TP-Link is one of the top router manufacturers, and it's bringing a new fleet of models to market in 2023, the company announced Monday. All of them will support Wi-Fi 7, the upcoming generation of Wi-Fi technology. They're the first Wi-Fi 7 routers to make a public debut -- and it's a particularly early one, as Wi-Fi 7 isn't expected to launch in any official sense until 2024.
With the potential for significantly faster top speeds and better performance in high-congestion environments thanks to new features like 4096QAM and support for 320MHz channel width, Wi-Fi 7 (also known as 802.11be) stands to be another big step forward for wireless networking. By design, it builds on Wi-Fi 6E, which introduced home networks to the recently opened, ultrawide 6GHz band -- Wi-Fi 7 should continue to put that band to work, and it could introduce new features that allow devices to send data over multiple bands at the same time.
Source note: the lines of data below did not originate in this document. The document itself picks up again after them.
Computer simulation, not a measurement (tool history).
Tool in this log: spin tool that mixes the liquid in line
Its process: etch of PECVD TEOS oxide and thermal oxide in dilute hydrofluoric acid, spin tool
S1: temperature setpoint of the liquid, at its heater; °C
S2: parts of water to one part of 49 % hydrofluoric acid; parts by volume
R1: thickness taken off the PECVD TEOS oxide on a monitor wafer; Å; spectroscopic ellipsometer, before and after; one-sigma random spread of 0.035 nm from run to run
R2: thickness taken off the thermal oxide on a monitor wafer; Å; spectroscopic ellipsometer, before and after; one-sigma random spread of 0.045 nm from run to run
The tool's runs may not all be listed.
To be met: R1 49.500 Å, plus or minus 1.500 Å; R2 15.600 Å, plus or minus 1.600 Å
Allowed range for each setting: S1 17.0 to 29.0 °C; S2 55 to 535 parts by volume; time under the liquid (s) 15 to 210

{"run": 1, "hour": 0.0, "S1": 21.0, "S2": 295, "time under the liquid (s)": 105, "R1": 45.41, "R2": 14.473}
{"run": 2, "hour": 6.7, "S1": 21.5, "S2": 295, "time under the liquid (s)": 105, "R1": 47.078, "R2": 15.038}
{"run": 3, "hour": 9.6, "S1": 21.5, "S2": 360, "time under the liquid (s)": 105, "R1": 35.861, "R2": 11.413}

But -- again -- it isn't here yet. While some manufacturers are already starting to roll out hardware based on initial drafts of the standard, a final release of Wi-Fi 7 is still at least several months away, if not more than a year away. The Institute of Electrical and Electronic Engineers, the group responsible for developing new versions of Wi-Fi, has been working on Wi-Fi 7 for years now, but full ratification isn't planned to happen until 2024. From there, the Wi-Fi Alliance, a networking industry group, should begin certifying new Wi-Fi 7 devices, just as it's done with previous generations, including Wi-Fi 6.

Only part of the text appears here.